Limitations When Using Kinesis Data Streams as a Target for AWS Database Migration Service

The following limitations apply when using Kinesis Data Streams as a target:

  • AWS DMS publishes each update to a single record in the source database as one data record in a given Kinesis data stream. As a result, applications consuming the data from the stream lose track of transaction boundaries.

  • Kinesis data streams don't support deduplication. Applications that consume data from a stream need to handle duplicate records. For more information, see Handling Duplicate Records in the Amazon Kinesis Data Streams Developer Guide.

  • AWS DMS supports the following two forms for partition keys:

    • SchemaName.TableName: A combination of the schema and table name.

    • ${AttributeName}: The value of one of the fields in the JSON, or the primary key of the table in the source database.

Using Object Mapping to Migrate Data to a Kinesis Data Stream

AWS DMS uses table-mapping rules to map data from the source to the target Kinesis data stream. To map data to a target stream, you use a type of table-mapping rule called object mapping. You use object mapping to define how data records in the source map to the data records published to the Kinesis data stream.

Kinesis data streams don't have a preset structure other than having a partition key.

To create an object mapping rule, you specify rule-type as object-mapping. This rule specifies what type of object mapping you want to use.

The structure for the rule is as follows.

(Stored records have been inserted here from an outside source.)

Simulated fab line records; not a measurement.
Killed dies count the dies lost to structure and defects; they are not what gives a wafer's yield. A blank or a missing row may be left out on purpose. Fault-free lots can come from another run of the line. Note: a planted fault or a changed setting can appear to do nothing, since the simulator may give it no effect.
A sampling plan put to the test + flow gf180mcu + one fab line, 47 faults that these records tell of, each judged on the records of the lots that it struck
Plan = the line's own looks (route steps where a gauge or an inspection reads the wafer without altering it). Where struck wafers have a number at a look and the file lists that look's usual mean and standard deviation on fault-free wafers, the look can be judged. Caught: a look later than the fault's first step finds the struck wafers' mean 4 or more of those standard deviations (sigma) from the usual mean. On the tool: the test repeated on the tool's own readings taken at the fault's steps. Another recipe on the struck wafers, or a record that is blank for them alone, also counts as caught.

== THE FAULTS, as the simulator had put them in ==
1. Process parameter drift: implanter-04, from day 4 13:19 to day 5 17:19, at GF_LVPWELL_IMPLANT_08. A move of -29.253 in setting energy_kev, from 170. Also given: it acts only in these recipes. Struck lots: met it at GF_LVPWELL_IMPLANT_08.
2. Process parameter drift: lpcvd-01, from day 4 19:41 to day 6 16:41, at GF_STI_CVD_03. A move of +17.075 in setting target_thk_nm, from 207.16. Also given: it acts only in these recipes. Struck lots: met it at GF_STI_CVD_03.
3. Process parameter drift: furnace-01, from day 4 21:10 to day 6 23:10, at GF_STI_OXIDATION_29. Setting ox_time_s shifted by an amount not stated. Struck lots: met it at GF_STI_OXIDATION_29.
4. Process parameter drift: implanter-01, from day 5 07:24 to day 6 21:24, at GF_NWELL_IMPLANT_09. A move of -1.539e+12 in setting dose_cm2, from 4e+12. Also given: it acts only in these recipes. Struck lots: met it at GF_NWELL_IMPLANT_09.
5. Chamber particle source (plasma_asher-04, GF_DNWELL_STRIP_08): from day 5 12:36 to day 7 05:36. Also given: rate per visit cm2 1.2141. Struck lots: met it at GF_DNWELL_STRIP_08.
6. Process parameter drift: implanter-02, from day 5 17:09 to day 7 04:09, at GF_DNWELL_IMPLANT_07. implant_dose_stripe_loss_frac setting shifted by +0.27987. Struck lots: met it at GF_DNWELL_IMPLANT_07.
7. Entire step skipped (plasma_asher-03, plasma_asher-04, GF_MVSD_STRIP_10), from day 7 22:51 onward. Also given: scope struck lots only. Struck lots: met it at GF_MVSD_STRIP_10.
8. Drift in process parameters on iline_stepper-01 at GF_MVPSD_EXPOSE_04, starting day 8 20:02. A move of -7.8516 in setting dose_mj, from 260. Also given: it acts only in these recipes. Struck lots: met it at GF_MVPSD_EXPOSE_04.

{ "rules": [ { "rule-type": "object-mapping", "rule-id": "<id>", "rule-name": "<name>", "rule-action": "<valid object-mapping rule action>", "object-locator": { "schema-name": "<case-sensitive schema name>", "table-name": "" }, } ] }

AWS DMS currently supports map-record-to-record and map-record-to-document as the only valid values for the rule-action parameter. Map-record-to-record and map-record-to-document specify what AWS DMS does by default to records that aren't excluded as part of the exclude-columns attribute list. These values don't affect the attribute mappings in any way.

Use map-record-to-record when migrating from a relational database to a Kinesis data stream. This rule type uses the taskResourceId.schemaName.tableName value from the relational database as the partition key in the Kinesis data stream and creates an attribute for each column in the source database. When using map-record-to-record, for any column in the source table not listed in the exclude-columns attribute list, AWS DMS creates a corresponding attribute in the target stream. This corresponding attribute is created regardless of whether that source column is used in an attribute mapping.

One way to understand map-record-to-record is to see it in action. For this example, assume that you are starting with a relational database table row with the following structure and data.

FirstName LastName StoreId HomeAddress HomePhone WorkAddress WorkPhone DateofBirth

Randy

Marsh

5

221B Baker Street

1234567890

31 Spooner Street, Quahog

9876543210

02/29/1988

To migrate this information to a Kinesis data stream, you create rules to map the data to the target stream. The following rule illustrates the mapping.

{ "rules": [ { "rule-type": "selection", "rule-id": "1", "rule-name": "1", "object-locator": { "schema-name": "test", "table-name": "%" }, "rule-action": "include" }, { "rule-type": "object-mapping", "rule-id": "1", "rule-name": "DefaultMapToKinesis", "rule-action": "map-record-to-document", "object-locator": { "schema-name": "Test", "table-name": "Customer", }, } ] }

The following illustrates the resulting record format in the Kinesis data stream.

  • StreamName: XXX

  • PartitionKey: Test.Customers //schmaName.tableName

  • Data: //The following JSON message

{ "FirstName": "Randy", "LastName": "Marsh", "StoreId": "5", "HomeAddress": "221B Baker Street", "HomePhone": "1234567890", "WorkAddress": "31 Spooner Street, Quahog", "WorkPhone": "9876543210", "DateOfBirth": "02/29/1988" }

Restructuring Data with Attribute Mapping

You can restructure the data while you are migrating it to a Kinesis data stream using an attribute map. For example, you might want to combine several fields in the source into a single field in the target. The following attribute map illustrates how to restructure the data.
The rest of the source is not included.